Monday, Jul. 25, 1949
City Boy
Charles ("Lucky") Luciano, supergangster and onetime vice lord of Manhattan, has been trying hard to look calm, quiet and respectable in Italy, but he makes no secret of his yearning for New York. "I'm a city boy," Lucky once said to a reporter. "Italy's dead--nice, but dead. I like movement. Business opportunities here are no good. All small-time stuff."
Lucky has told U.S. friends that, somehow or other, he would get back to New York by next New Year's Eve. If they wanted to know where to meet him, let them look in the classified ads of the New York Times for Dec. 31. Meanwhile, last week, the frustrated city boy found it impossible to stay in even stodgy old Rome.
In 1946, after serving 9 1/2 years in prison, Lucky was deported to Italy. There, except for one abortive attempt.to reenter the U.S. by way of Cuba, he lived according to his idea of a model citizen. In one of Rome's fashionable quarters, he shared a penthouse with his blonde, toothsome, 28-year-old mistress, Igea Lissoni, a former dancer and nightclub worker. Igea attributes her good fortune to the prophecy of a Milan fortuneteller, who two years ago told her she would meet the man of her dreams in Capri. Igea hastened forthwith to Capri, and there met Lucky Luciano, whose vast suite took up half of a floor in the island's best hotel.
"Pure Inventions." Lucky wore expensive clothes, changed them often. Headwaiters in the very best places welcomed him with deference. Italy's police estimated he was spending $50,000 a year, wondered where he got it. He had a small bakery and one or two other visible enterprises, but they brought in only a tiny fraction of what Lucky was spending.

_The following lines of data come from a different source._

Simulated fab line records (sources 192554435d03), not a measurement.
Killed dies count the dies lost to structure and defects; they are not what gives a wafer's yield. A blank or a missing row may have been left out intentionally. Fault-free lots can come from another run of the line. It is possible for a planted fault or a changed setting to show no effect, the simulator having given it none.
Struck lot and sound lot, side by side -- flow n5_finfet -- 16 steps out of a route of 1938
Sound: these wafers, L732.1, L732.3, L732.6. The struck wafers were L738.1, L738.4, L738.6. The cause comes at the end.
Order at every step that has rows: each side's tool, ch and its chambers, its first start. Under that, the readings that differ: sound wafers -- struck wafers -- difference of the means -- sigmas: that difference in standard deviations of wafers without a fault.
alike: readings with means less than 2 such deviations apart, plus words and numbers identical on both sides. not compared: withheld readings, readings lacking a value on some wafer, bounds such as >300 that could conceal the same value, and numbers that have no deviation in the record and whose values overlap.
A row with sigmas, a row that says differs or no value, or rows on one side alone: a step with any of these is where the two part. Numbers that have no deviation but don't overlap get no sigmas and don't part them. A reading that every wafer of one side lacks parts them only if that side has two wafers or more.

Occasionally the police questioned Lucky. Said he: "If somebody slips on a banana peel, the cops call me in to find out if I'm selling bananas." Three months ago a police bigwig admitted that press charges against Luciano were "pure inventions." Lucky returned the compliment. "Italy has one of the best police forces in the world," said he, "and if they had anything on me, they'd arrest me."
"So Gentle & Kind." At Rome's Ciampino airport last month the police arrested a "businessman" from New York named Charles Vincent Trupia, who had on him 20 Ibs. of cocaine, worth a half million dollars at peddlers' prices. The police, reflecting that the drug traffic was one of Lucky's oldest loves, hauled him out of his penthouse. Day after day, they questioned him. They wanted to know about another jail suspect who claimed to have been a Luciano lieutenant. Said Lucky: "The way they talk about my 'lieutenants,' I got more than the army." He was allowed to have changes of clothes and tasty meals (sent in from restaurants), but the police would not admit Igea, who wanted to bring him some "little cakes." She complained bitterly: "I'm lonely in this big apartment. Charley was always so gentle and kind. Why, oh, why don't they stop this persecution?"
"Deadest Dump." After nine days, the police let Lucky go. They were unable to pin anything on him, but last week they handed him a foglio di via obbligatorio--a document compelling him to report within four days to the police at Lercara Friddi, the humble Sicilian town where he began life, 52 years ago, as Salvatore Lucania, and which he once described as "the deadest dump in the world." The police hinted that Lucky might eventually be permitted on the mainland again, but that never again could he live in Rome.
The prospect of even a short sojourn in Lercara Friddi was enough to make an active man short-tempered. Lucky roughed up photographers at the entrance to his apartment building. Said he: "In the States I know what I can do and what I can't. Over here it's different. They got laws I don't know anything about."